1951 Chevrolet 3100 1/2 ton pick up docent 002

1951 Chevrolet 3100 1/2 ton pick up formerly BC Tel.

On Saturday June 28, 1947 Chevrolet released the Advance-Design 1947 series of trucks to replace the AK Series Pickup Truck. The Advance-Design Series was built until midway through 1955 when the 1955 Series II Task Force Series were introduced part way through the 1955 model year.

Interestingly this was General Motors’ first new postwar vehicles and the integrated headlights and horizontal grille made it instantly recognizable on the roads. The upgraded cab was fully welded, 8 inches wider and 7 inches longer than the previous trucks. The fresh air Windshield defrost and cab heater allowed three adults to sit in relative comfort on a fully adjustable seat.

During the war years most vehicle production was for the war effort and most were based on the 1942 design. But the engineers were hard at work planning for the generation of cars after the war was over. New trucks are usually designed after interviews with business owners as opposed to car owners. The biggest concern among business owners was larger cabs and better vision.

It has been written about that the reason the trucks go a design refresh before the others vehicles was that they had been in constant production since 1942 feeding the war effort and that the dies for making the bodies were probably in need of replacement.

Although the trucks had been upgraded throughout the model run, the following Task Force Series was a modern design replacing a virtually decades old truck. Interestingly, the 3100 1/2 ton cab was used through almost the entire line of trucks with new grilles and larger fenders, taller hoods. The one exception was the Cab Over design using a modified Cab.

The Advance-Design Series of trucks along with the similar GMC versions were the number one selling truck of the Era with 345,519 Chevrolet trucks built in 1949 with a base price of around $1200. The Chevrolet naming system was the 3100 (½-ton), 3600 (¾-ton), 3800 (1-ton), with Loadmaster and Thriftmaster being used on the larger sized trucks.

Production and assembly was done at 4 plants, Van Nuys California, Saint Louis, Missouri, Pontiac, Michigan and Janesville, Wisconsin.

This chassis was referred to as the “GM A platform” and was also used on the Chevrolet Suburban. The trucks were available as bare chassis for commercial truck body builders to outfit them for their customer’s needs. The spare tire and gas tanks were under the bed floor until 1949 when the gas tanks was moved into the cab behind the seat because it hampered certain custom body types.

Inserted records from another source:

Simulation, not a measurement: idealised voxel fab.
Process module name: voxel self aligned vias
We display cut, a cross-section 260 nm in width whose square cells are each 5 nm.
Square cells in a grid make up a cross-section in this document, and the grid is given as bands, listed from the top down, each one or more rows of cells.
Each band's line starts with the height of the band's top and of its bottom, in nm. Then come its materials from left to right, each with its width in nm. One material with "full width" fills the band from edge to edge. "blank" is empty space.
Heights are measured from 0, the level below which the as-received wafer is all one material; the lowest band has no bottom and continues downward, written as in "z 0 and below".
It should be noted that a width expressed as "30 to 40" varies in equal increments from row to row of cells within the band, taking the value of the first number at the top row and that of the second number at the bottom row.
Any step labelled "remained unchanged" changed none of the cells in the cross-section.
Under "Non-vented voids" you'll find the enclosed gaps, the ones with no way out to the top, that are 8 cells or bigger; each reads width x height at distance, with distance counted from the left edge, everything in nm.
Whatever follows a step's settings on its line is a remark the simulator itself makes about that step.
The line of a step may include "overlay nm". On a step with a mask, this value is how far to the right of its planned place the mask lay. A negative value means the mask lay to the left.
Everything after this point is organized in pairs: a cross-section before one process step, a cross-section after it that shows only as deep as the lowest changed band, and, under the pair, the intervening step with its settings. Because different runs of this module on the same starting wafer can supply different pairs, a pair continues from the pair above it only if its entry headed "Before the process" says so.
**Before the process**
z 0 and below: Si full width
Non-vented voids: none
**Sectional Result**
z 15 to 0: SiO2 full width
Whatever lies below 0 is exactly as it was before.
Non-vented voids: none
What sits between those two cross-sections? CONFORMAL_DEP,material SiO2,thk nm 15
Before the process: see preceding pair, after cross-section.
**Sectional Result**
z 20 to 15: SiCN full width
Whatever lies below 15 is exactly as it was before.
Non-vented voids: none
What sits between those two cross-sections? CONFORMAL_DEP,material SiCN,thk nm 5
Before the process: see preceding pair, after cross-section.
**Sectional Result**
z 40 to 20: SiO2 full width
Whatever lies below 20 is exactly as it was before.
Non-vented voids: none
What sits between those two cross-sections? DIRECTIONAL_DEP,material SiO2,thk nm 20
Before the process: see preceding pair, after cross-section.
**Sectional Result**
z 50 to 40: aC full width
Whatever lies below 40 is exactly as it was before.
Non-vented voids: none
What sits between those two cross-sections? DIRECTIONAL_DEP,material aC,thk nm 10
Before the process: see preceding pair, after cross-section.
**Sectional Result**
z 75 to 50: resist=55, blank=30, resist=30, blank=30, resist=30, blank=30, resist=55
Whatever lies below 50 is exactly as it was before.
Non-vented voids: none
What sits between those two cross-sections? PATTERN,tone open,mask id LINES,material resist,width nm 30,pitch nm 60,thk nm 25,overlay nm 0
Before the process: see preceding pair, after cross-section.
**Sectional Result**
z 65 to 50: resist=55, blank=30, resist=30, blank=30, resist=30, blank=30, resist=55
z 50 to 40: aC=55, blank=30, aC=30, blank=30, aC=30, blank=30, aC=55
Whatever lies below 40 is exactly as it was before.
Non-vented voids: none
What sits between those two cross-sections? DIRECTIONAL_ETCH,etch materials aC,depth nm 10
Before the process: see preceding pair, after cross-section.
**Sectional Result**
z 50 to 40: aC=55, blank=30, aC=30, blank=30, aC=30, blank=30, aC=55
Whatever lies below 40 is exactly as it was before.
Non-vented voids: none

From 1947–1953 power came from the venerable 216.5 cu. in. (3.5 L)   “Thrift-Master Six”  with a 3.50×3.75 bore and stroke and 6.5:1 compression. It utilized four main bearings, solid lifters, cast iron pistons, a single Carter Carb and used a combination of splash and pressure for lubrication. It produced 90 horsepower at 3,300 rpm and 174 lb.ft. of torque. For 1954 and 55 either the 235 cu in (3.9 L) or 261 cu in (4.3 L) was available.

The new truck featured two prominent gauges directly in the drivers line of site and an ashtray popped out from it’s hiding place among horizontal chrome bars. Directly to the right of the gauges were a vertical row of switches including controls for ignition switch, pull out throttle and a wiper switch. All trucks had a chromed speaker grille and if the optional  Delco AM radio was ordered it was installed above the radio grille and a speaker was installed.

The cab also had a large glovebox and the headliner was cardboard and standard equipment featured a dome light, adjustable instrument lighting, vacuum operated windshield wipers and black rubber floor mat. Items we take for granted were optional, such as hydraulic shock absorbers outside mirrors, heater/defroster, armrests and oil or fuel filters. Some were facotry options and some were installed by dealers.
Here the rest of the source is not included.